We arrived in the mid-afternoon for a two night stay at the Inn on Carleton, a lovely B&B located on a tree-lined residential street in the West End of Portland. There are six rooms in a Victorian and the new hosts, Leo and Patti prepared nice breakfasts and couldn’t have been more helpful. From there, we walked about 20 minutes to the Old Port area and just strolled this neighborhood of shops, restaurants, bakeries and, along the water, seafood restaurants, ice cream parlors and other good, fast food. I remember this city from forty years ago when it was an old, sea-faring port with lots of old, brick buildings so common in New England. It’s now gentrified and vibrant with lots of young, enterprising residents who have opened shops, galleries and restaurants. Cobblestone streets are just blocks away from a major thoroughfare and new chain hotels dot the waterfront area. The big restaurants on the piers were overflowing with people of all ages on the Sunday we were walking around.
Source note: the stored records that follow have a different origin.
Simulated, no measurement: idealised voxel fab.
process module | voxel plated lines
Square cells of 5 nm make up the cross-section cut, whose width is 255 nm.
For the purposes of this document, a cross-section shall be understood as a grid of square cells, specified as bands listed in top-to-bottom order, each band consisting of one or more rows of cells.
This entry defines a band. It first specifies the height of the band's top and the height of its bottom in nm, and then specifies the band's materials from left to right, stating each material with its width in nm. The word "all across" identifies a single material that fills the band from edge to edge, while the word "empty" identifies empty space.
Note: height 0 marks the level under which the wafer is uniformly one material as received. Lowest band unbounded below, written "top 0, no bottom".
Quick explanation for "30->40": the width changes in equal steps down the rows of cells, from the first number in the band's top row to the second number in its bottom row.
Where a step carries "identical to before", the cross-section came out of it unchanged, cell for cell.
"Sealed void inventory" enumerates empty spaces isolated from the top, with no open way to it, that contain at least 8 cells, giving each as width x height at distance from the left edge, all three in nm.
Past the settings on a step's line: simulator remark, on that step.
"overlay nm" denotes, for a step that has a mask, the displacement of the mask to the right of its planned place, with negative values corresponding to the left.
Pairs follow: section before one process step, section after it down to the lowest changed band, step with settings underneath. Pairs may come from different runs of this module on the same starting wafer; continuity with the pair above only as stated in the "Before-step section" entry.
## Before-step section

We enjoyed a large bucket-full of steamers at the old-timers’ favorite waterfront haunt - Jay’s Oysters. I’ve never seen such large clams. There was a crowd indoors, which looks like a dark saloon, but we chose one of the five or six tables outdoors overlooking a pier. We got a table after a short wait around 5pm, and the lines started forming right after we sat down.

We continued walking around and picked up food to go at B.Good, one of several locations in the Northeast, to enjoy later at the Inn. They make delicious and healthful food - salads, burgers, even artisanal lemonades.

By the way, If you’re on Gluten free diet, this is a good city to live in or visit as most every restaurant offers GF items and delicious GF bread. There’s the all GF bakery, Bam Bam and The Holy Donut, with a location in the port area as well as in the West End.

Day Two

The next day, we drove our rental car to explore the area beyond Portland. We drove 12 miles to Cape Elizabeth where we saw the iconic Lighthouse. A two-dollar admission fee lets you into the museum, which I highly recommend. There’s a food truck parked there that sells Lobster rolls, which we were told were excellent. But we were headed for lunch in Ogunquit.

From there we drove 34 miles (about 45 minutes) down the highway to Ogunquit. We drove through the quaint town to Perkins Cove where we had a nice lunch on the outdoor patio of Jackie’s Too. (There’s another restaurant, Oarweed, next door which serves more casual food). The view is sensational and it’s nice to be outdoors if the weather is good. Afterwards, we walked along the Marginal - a 3 mile (1.5 each way I was told) walk along the coastline, with areas for rest and taking in the view. You’ll also see some magnificent homes along the way. Definitely worth your time.

From there we headed back north, this time stopping in Kennebunkport, another quaint coastal town, famous for the Bush Family compound and, among other things, The Clam Shack. This is supposed to be the best place to get a lobster roll, but we found it to be bland and boring. Maybe it was just a bad batch. There are lots of shops and art galleries to browse and it’s lovely to walk around. If you get a map of the town, you’ll find the street where captains’ stately homes were located. (we never made it). We drove on Ocean street, which takes you out along the waterfront, gawking at the beautiful homes including the Bush’s. We also went up side streets in the residential areas admiring the white homes, with picket fences and beautiful gardens. I can see why summer is so nice here.

We headed back to Portland with the intention of taking the Casco Bay Line Ferry over to Peak’s island for dinner. But we decided instead to stroll around the port area and eat at the excellent Petite Jacqueline bistro, located in the west end near our B&B. The weather was still warm, even at 7pm, so we sat outdoors (next to a busy japanese noodle restaurant), and had casual, unfussy but sophisticated food. Highly recommend.

Day Three

We had just a half day left before catching a flight out, so we visited the Portland Museum of Art, a gem of a museum. On exhibit were the paintings (that look like large format photographs) of Richard Estes. Fabulous. If you’re in Portland before September 7, do yourself a favor and see this exhibit.

Finally, with barely an hour to spare, we headed over to Portland’s Jewish Museum. I was curious about the history of a jewish community in Maine. It’s located at the historic ETZ Chaim Synagogue on Congress Street and, if you’re so inclined, it’s worth a visit. The executive director of the museum took the time to show us around and explain its mission to honor the legacy of Maine’s jewish immigrants while bringing the diverse population of Portland together for special events like theatre and art exhibitions. Right now, there are paintings depicting the summer camp experience in Maine - I had been a camp counselor in the lake region in the 70s and it brought back a lot of memories.

I think 3 days is plenty of time to get a feel for this small, but evolving city. As for food, there are plenty of really good restaurants that would win stars in major cities. In fact, we had booked reservations way in advance at FORE, one of the city’s best restaurants, but we cancelled it when we saw how many options there were for good local seafood in more casual environments.